In order to examine the movement of productivity across a wider time span, the project has devoted considerable attention to establish a time series of volume output and working hours for Sweden. The most recent version of Historical National Account offers a series of volume output for manufacturing. On close scrutiny, however, it has several features making it incomparable to the UK and US series of output. The project has therefore produced a new Swedish series pre-1950. The time series of volume output and working hours underlie our time series projections. In this way, we have covered the period between 1870 and 2010. We have extrapolated the time series from the benchmark in 1924, and the additional benchmarks provide cross-checks of consistency between the time series and the benchmarks. These cross-checks bear testament to a satisfactory amount of agreement between the benchmarks and the time series.
The most important result
(1) In order to render convergence in income per capita, a dynamic manufacturing sector appears to be necessary prerequisite (Kaldor 1967; Rodrik 1913). The project has shown that Sweden conforms to this conventional wisdom. The time series projections show that the pairwise productivity ratios across countries change significantly over time. On the Swedish to US comparison, the US maintained its productivity advantage, on average 2-3 times as high level, until the early 1960s. Then, most of the US advantage disappeared within two decades. Today, the Swedish manufacturing enjoys a slight productivity advantage relative to the American. On the Swedish to UK comparison, the UK had an advantage of 80 percent in the 1870s. At the outbreak of World War II, the UK lead was down to 10 percent. The productivity accelerations of the 1960s and the 1992–2010 period turned the ranking of the two countries on its head. Today, the Swedish lead appears to be about 60 percent. Thus, what began as a British advantage of 80 percent ended, after 140 years, by a Swedish lead of 60 percent.

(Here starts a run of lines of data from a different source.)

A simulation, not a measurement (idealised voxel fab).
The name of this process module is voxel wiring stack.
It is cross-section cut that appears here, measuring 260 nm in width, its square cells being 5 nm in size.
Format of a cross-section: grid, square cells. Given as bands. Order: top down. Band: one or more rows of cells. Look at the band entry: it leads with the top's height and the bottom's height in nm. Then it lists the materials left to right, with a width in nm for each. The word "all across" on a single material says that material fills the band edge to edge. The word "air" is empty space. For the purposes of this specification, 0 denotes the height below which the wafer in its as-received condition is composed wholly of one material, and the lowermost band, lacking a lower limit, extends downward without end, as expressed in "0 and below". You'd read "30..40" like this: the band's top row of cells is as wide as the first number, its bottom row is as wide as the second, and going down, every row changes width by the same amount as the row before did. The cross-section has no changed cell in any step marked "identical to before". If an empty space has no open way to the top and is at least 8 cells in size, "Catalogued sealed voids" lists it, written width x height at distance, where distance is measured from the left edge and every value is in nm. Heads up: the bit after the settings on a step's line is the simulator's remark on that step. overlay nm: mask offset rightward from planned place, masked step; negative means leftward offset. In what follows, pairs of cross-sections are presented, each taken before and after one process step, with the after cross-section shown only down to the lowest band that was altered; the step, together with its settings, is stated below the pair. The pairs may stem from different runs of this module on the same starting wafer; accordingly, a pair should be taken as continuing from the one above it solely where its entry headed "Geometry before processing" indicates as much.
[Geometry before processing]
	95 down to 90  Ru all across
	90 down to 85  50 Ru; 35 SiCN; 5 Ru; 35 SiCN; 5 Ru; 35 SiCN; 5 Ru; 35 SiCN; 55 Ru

(2) The historiography contains a few long-term studies of sector-wise productivity across countries, pertaining exclusively to developed countries, such as the US, UK and Germany. The existing studies indicate that the productivity ratios in manufacturing across countries have remained quite stable over time. Convergence in GDP per worker-working hours has instead owed to structural transformation (Broadberry 1997). This stability in the productivity ratio of manufacturing contradicts the conventional wisdom of what drives economy-wide convergence. However, in light of the project’s studies, this result, based on the US, UK and Germany, appears anomalous. Besides our Sweden/US and Sweden/UK comparisons referred to earlier, in a companion project with several overlaps (Jan Wallander and Tom Hedelius stiftelse), we have documented the long-term movements of comparable levels of productivity in manufacturing for Sweden/Brazil; US/Brazil; Sweden/Japan; and Sweden/Germany Except for the Sweden/Germany comparison, stability in the productivity ratio of manufacturing is no way discernable. Comparing countries that begin at radically different points of departures in terms of productivity levels, the relative levels change dramatically over time. Convergence in manufacturing productivity across countries is key to understanding what goes on at the economy-wide level. In the Sweden/Germany case, the productivity ratio of manufacturing was close to unity in the early twentieth century; and although subjected to wide fluctuations during the two world wars, it lacked a long-run trend across the twentieth century.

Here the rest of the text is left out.